Wednesday, November 18, 2015

Dead Upon a Time by Elizabeth Paulson: Book Review



Dead Upon a Time
Author: Elizabeth Paulson
Publisher: Scholastic Press, 2015
Age: 12 up, Young Adult
Pages: 211

 

Once upon a time there was a young woman named Kate Wood, who took food baskets to Nan (her grandmother) in the woods, fought off wolves, and like Nan, was “uncommon.” Shunned by the Shepherd Grove villagers because of her family’s magical powers, Kate is desperate for help when Nan disappears. Her one clue is the strange tapestry that Nan left behind, with terrible scenes of suffering stitched into the fabric showing children imprisoned in cell blocks. 
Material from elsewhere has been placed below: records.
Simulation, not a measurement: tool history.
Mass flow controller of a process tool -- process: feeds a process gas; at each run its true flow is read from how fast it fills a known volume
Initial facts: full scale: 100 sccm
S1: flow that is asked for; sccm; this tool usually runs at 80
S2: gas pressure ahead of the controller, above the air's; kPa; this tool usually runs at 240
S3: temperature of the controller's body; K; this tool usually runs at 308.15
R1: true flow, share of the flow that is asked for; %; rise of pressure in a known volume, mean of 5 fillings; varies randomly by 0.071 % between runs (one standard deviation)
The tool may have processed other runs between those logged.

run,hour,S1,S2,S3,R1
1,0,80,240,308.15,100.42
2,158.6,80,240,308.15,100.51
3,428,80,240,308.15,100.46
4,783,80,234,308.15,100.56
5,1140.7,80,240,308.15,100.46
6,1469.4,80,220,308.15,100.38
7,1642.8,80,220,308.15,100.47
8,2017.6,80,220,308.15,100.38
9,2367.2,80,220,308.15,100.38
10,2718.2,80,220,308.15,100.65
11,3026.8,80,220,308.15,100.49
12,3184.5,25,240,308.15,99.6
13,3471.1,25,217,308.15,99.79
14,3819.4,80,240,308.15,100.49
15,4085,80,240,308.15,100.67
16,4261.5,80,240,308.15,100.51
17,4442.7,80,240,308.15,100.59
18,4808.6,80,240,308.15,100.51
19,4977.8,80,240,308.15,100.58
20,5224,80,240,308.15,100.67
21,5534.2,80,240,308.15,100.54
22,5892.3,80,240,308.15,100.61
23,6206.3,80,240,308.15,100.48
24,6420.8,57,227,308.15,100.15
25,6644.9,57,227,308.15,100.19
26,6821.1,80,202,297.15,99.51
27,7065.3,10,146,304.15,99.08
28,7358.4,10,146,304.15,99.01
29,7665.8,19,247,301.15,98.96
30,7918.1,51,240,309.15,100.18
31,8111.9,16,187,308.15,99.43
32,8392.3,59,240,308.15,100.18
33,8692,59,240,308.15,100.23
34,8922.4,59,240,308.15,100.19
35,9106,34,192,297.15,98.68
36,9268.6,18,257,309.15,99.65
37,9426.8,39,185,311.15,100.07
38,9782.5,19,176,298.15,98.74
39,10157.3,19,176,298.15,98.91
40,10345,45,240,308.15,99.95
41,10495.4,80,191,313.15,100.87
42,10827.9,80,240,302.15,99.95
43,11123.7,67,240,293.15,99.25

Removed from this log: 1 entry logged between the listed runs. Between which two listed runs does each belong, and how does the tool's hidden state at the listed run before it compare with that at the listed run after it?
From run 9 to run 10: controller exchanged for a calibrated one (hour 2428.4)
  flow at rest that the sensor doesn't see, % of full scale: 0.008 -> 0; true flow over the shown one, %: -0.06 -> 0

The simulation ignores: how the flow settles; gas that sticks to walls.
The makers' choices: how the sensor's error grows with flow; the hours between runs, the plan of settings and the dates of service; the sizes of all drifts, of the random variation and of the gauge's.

Children have been disappearing from Shepherd Grove for some time now. Kate goes to her childhood friend Jack (also “uncommon”), who has been hiding in the woods ever since the ‘giant killing’ fiasco. He agrees to help, but they are captured a short time later by Constable Sterling of the village and taken to King Wilhelm for questioning, where they learn that Princess Ella has also disappeared. Kate convinces King Wilhelm that she and Jack can find Ella along with Nan. Privately, she suspects his evil new wife, Queen Cecilia. Adding to her suspicions, Kate finds a tapestry similar to Nan’s in Ella’s belongings, with the words “you’re next” inscribed at the top. 

Also, stitched in both tapestries is a trail of vines that leads to a brick fortress, which Kate and Jack find and follow in the forest. Arriving at the fortress, they meet Nan’s evil twin, Catarina. She has been luring Nan and Kate all along and needs “uncommon blood” to maintain her evil state and beauty. Kate offers her life in exchange for Ella, the children, and Jack (also captured), who are then released. To Kate's surprise, Constable Sterling arrives unexpectedly (they had long since ditched him). 

An enchantment spell is lifted revealing his true identity, Kate’s long lost father. Catarina is quickly defeated and imprisoned. Kate happily takes up residence with her father and Nan. Jack is content to stay in the woods and most of the children happily live with Ella and the king. Their families and evil Queen Cecilia remain a mystery, but that’s another story. A bit too fairy tale-ish for me, but I'm sure some will love this rather dark tale.

6 comments:

  1. Wonderful review, sounds like an excellent book.
    Yvonne.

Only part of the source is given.